Flame graphs are built from stack traces, where the width of each bar indicates how much time or resources a particular function consumed. They’re an intuitive way to spot hotspots in your code.

Async Profiler is a low-overhead, sampling-based profiler that can generate JFR files. It’s particularly well-suited to production environments, and supports CPU, memory, lock, and itimer profiling.

How We Made It Easy to Profile Applications #

Triggering a JFR dump #

At Upsolver, one of the first thing internal tools we built, is a configuration utility that allows changing configuration values at runtime, you can map a configuration value (convert a string to long, for example), and even register for changes on a configuration value, so we created a configuration value that is most likely dummy, but when it changes, it ran Async Profiler and then copied the output to an S3 bucket in a known path format:

s3://thread-dumps/yyyy/MM/dd/HH/mm/millisecond-<cluster-id>-<instance-name>.jfr

Pulling JFRs #

Copying the JFR locally would be an easy operation if you have access to the bucket:

aws s3 sync s3://thread-dumps/yyyy/MM/dd /tmp/dumps/ --exclude '*' --include '<cluster_id>'

Opening JFRs #

Opening the JFR to flame graphs would require running a script that is stored in our git repository:

fd --type f '.jfr$' -x ~/Documents/GitHub/repo/scripts/open-jfr.sh

The script is attached here, it would download any dependency needed in order to open the JFR, so developers will not have to install anything in order for it to run.

Impact #

Any performance issue we tackled had a ticket opened by the Customer, that if required extra investigation, would be converted also to a Jira Ticket, because it was so easy to create JFR files, our Customer Operations team handled creating them and gave developers a line of code to run in order to copy the JFRs locally. We gave a great customer support using the dumps, since it was taken about days to figure out how to tackle and solve a problem.

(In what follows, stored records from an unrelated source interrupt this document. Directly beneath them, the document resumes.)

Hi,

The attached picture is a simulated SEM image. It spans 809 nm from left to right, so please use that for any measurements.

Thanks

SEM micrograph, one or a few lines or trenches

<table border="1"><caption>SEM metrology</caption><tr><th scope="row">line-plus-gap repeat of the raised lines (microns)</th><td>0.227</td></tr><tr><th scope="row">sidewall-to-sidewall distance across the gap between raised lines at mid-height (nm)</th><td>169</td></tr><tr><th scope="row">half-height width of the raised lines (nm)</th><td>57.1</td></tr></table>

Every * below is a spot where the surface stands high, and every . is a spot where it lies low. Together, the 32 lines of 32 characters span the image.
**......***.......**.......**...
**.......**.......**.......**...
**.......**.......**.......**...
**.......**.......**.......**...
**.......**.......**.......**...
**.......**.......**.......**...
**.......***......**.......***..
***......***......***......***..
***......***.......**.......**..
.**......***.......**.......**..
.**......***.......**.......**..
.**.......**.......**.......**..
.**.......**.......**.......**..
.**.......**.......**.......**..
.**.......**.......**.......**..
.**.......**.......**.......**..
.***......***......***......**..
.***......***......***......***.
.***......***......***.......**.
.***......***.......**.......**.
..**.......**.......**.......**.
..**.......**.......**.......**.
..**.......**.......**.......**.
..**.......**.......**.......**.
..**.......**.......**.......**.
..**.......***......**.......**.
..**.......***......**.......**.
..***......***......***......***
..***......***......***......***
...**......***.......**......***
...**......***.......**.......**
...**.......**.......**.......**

At top of that, at some point, Upsolver changed its pricing model to a consumption based model (Pay per GB processed) instead of a compute based model (pay per Core * Time), that aligned the customer’s interest in reducing compute costs with our own engineering goals to optimize for less compute resources, so eventually we took JFR dumps every few weeks in order to see what’s left to optimize and do that.